I kind of chuckle at people trying to figure details such as how Jack got out of the glowing pool. If there’s something this finale has made clear is that it’s not like the writers didn’t give a proper answer to mysteries, it’s that the answers simply do not exist. Or better: solving mysteries is beside the point. If you really want to speculate fancy solutions, go on. But that’s not part of the purpose of the show.

Instead there’s another aspect that is worth discussing, and it is about the relationship between the lives of the characters.

So see me trying to wrap everything together in the way it should have been, without making anything up:

Level 1: Quantum reality. A whole, completely unresolved part of this series is “time travel”. The concept itself is in the show a loop that never closes. Merely a plot devices that doesn’t connect with a true meaning. They played a bit with the scientific theories, but ultimately this lead to a dead end. Unresolved, if you are an optimist, a failure if you’re not. An interesting aspect of the quantum reality theory, is the quantum immortality part. It’s loosely based on the concept: “I think, therefore I am”. It means that if there’s a conscious being aware of himself, then that conscious being must be immortal. The “quantum immortality” theory relies on the assumption of another theory, one requires the other: “many worlds interpretation”. This because the immortality of conscience relies on the fact that it will always exist in some other “world”. Being the worlds and possibilities infinite means that a conscious being can never completely cease to be. Desmond is clearly a mechanism of these theories. We aren’t being shown him simply as a bridge between sideways reality/purgatory and island. If I remember correctly (please point out the details if you remember) when Desmond time travel is described we see him looping quite a bit between alternate universes. Over and over. In the show we watch one world-story, but it is implied in the official mythology that there are infinite numbers of possible alternate worlds, maybe all pivoting on some immutable events, but still existing in parallel.

Level 2: I woke up early to watch Federer at the Roland Garros, then I was too tired and decided to nap before watching Lost. I dreamed something, not even too weird. Then I watched Lost. About 2/3 in, I was interrupted by something (not important what) that gave me a sudden deja-vu of what I dreamed just before. This happened right when in the show the characters were getting constant flashes of their island memories. This analogy got me realizing that all of us get these kinds of flashes daily. Sometime something we do makes us remember something weird we dreamed that night. What we live influences what we dream, and what we dream influences what we live, especially on a deep subconscious level. Then this can be linked back with Level 1: what if our conscience in all parallel worlds has a way to send some sort of feedback, and that feedback help us making choices in a precise instance of parallel universe, and then send back more feedback. Again and again. You are looped to yourself, and then linked to others.

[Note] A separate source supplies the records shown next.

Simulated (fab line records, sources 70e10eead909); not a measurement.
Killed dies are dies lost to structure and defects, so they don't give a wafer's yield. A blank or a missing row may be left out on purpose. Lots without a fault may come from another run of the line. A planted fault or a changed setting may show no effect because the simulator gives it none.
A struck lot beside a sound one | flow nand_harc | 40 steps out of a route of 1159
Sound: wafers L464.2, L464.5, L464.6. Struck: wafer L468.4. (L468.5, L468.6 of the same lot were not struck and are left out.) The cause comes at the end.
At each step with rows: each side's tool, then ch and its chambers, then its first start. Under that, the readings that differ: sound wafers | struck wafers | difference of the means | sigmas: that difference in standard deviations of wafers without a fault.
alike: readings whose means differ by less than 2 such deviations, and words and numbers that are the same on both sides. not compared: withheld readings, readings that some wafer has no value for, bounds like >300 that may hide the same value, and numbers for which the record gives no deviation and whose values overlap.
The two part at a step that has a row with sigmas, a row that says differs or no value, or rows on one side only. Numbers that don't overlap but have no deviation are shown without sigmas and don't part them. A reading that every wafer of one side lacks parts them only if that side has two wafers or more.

Level 3: Jeff Jensen realized all of this in February, just after that awful Kate episode. He noticed that WHAT the characters did in the island time was then “informing” the sideways reality and made characters self correct. Many times we see a a flaw in a character in the island time that feeds and gets converted into something positive in the sideways time. It’s made explicit that (1) in the sideways time the characters have still their problems to deal with but (2) they learn to deal with them better. This is repeated over and over through the season, the sideways reality is in most cases a better reality simply because the characters learn from their mistakes. Nothing really comes as a “gift” (beside Hurley being lucky, but even that is probably a product and effect of perception), they EARN their “betterment”. The contemporaneity of this process is explicit even if Christian in the end says that the sideways reality has no time. Yet we see actions in island time that translate directly to sideways reality, and at the very least this is done to tell us that the characters are learning directly. And what happens in their “real” life has a finality because what they will become DEPENDS on what they learn and what they have been. It basically means: afterlife doesn’t lead to enlightenment. The enlightenment is something you bring along from your former life.

FINAL level: we do not get to see what the light past the door of the church represents. But it’s explicit that what they bring along from their previous life is ALL that matters, and that there would be nothing past that door if you didn’t bring along your experiences. The fact that this exists as a “pocket reality”, where only people that matter to you get to show up, means that it’s who you are and what you learned matters, even, and in particular, past the door.

Which all leads to the general concept of “Culture”. The show also represents the struggle of men Vs nature. Science Vs belief. The great intuition Jeff Jensen had is that the (island time – sideways reality) relationship is a metaphor for “fiction” in general. We, real people, become the object of this show (instead of the wreckage of the airplane, the final scene should have been about people watching TV, as in a mirror. That would have been a wonderful ending scene with cool subversion included). We watch these characters, get feelings about them. A few of you have cried. The involvement you can have with “fiction” has the same power of the relationship between the realities in the show. We learn things even if we don’t get to live directly those stories. The show, as fiction, tells and teach us stuff. It doesn’t impose anything, we get the choice to learn what we want, or discard everything. The same theme of choice that plays through the show: it’s the characters who do mistakes or learn to correct themselves. They go through a journey and this journey matters solely because it determines what they become. Lessons may be harsh, mistakes leading to tragedy, yet it all has a sense of finality.

The weakness of the ending was that the scene in the church gave more an impression of “nothing really matters, in the end everyone is happy”, when instead the actual message is that the happiness exists and is possible BECAUSE of what they lived, and that the room would be empty if they didn’t get through what they went through. Ben’s character and his reactions are especially meaningful. His life was so filled with hate and selfish drive that he feels uncomfortable joining the others. He’s ashamed of himself. In the end he connects with Hurley because Hurley is the one he gets to spend time with (on the island) and maybe redeem himself. If everyone gets a pocket reality of afterlife shared with the people that matter the most for him, we realize that these are the people that are the most important for Ben, yet he’s still uncomfortable being with them. And this makes it a rather sad and revealing ending. Ben brings with himself the legacy of his previous life. Everyone does.

The smoke monster, the island, the magic pool… Everything was simply a device. Used from a side to capture the attention of the audience and carry us through an extraordinary journey, from the other used so that these characters would face their obsessions and fears, their past. So that they would be tested and get the choice of resolving themselves, making themselves better. They face nightmares and dreams becoming real. The plot was made to liberate you, similarly to how the characters had to “let go” so that they could embrace a new life. If you let the plot & mysteries details tangle you, you’ll sink with them and won’t get the chance to understand what this show is telling you.

You’ll become like Eloise, who was so enamored of the fake reality that she preferred to stay out there.